Thursday, October 30, 2003

Longhorn

As expected, Microsoft intends to extend its desktop monopoly in the networked world via Longhorn, it's much delayed major new operating system upgrade.

Good luck.

The Internet has been the application platform of choice for about six years now, and this is not going to revert back to the desktop just because Billg would like it to. Funnily enough, the open source folks are only just starting to twig this change themselves -- there was some recent post I am too lazy to find wondering if a service that runs on open source software carries any open source obligations a locally executing application would (answer: no) how how licensing might be altered to change this.

Microsoft's discomfort with this brave new world becomes clear when you consider they think they are in competition with Google because it means you are consuming processing cycles remotely, not locally. When you think about it, this is kind of true, but their response (compete with google using MSN, not make NT the real server-side Unix killer it was meant to be and, oh yeah, make it free) shows you how poorly they fit in the networked world.

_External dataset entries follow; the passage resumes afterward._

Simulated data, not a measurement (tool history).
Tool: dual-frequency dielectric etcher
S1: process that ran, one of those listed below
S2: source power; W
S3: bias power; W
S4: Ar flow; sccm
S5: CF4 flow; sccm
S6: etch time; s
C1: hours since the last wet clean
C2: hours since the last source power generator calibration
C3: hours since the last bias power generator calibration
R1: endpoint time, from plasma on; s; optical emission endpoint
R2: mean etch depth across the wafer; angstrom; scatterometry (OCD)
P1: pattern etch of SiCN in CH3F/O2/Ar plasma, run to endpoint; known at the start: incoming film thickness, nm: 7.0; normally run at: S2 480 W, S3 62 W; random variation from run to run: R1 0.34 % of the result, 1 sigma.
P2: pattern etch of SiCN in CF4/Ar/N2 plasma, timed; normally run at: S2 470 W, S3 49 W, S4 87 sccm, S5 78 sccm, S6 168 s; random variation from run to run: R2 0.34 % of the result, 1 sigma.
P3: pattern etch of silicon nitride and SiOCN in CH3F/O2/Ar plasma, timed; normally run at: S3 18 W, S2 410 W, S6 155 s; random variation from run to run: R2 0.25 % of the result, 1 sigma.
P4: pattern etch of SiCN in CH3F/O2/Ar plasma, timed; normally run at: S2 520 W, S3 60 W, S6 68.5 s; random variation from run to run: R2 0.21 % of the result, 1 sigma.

Longhorn attempts to redress that by integrating the Windows client with the (not yet, but soon to be) Windows server, all running on WinFX APIs, the networked equivalent on the infamous Win32 APIs. On top of this, data becomes integrated by residing not in files, but in a database that itself is part of the OS. This is a good move in general, but I'm guessing this will mean bad things for file compatibility across systems, something that is pretty easy in this age of plaintext, pdfs, and html documents. Finally, Microsoft is developing the post-browser browser, which will work best when talking to MSFT servers and will be distinct from IE (which will continue to languish as it does now). You can see bits of this coming together already in the new Office launch, which has built in collaboration features that Lotus Notes has had forever but no one could find (or, more tellingly, cared).

It all adds up to a big chicken and egg problem that I don't think even Microsoft can structure a solution to. I don't think Windows is going away any time soon, but all the action is no longer running on Win32 APIs, it's all on the internet operating system.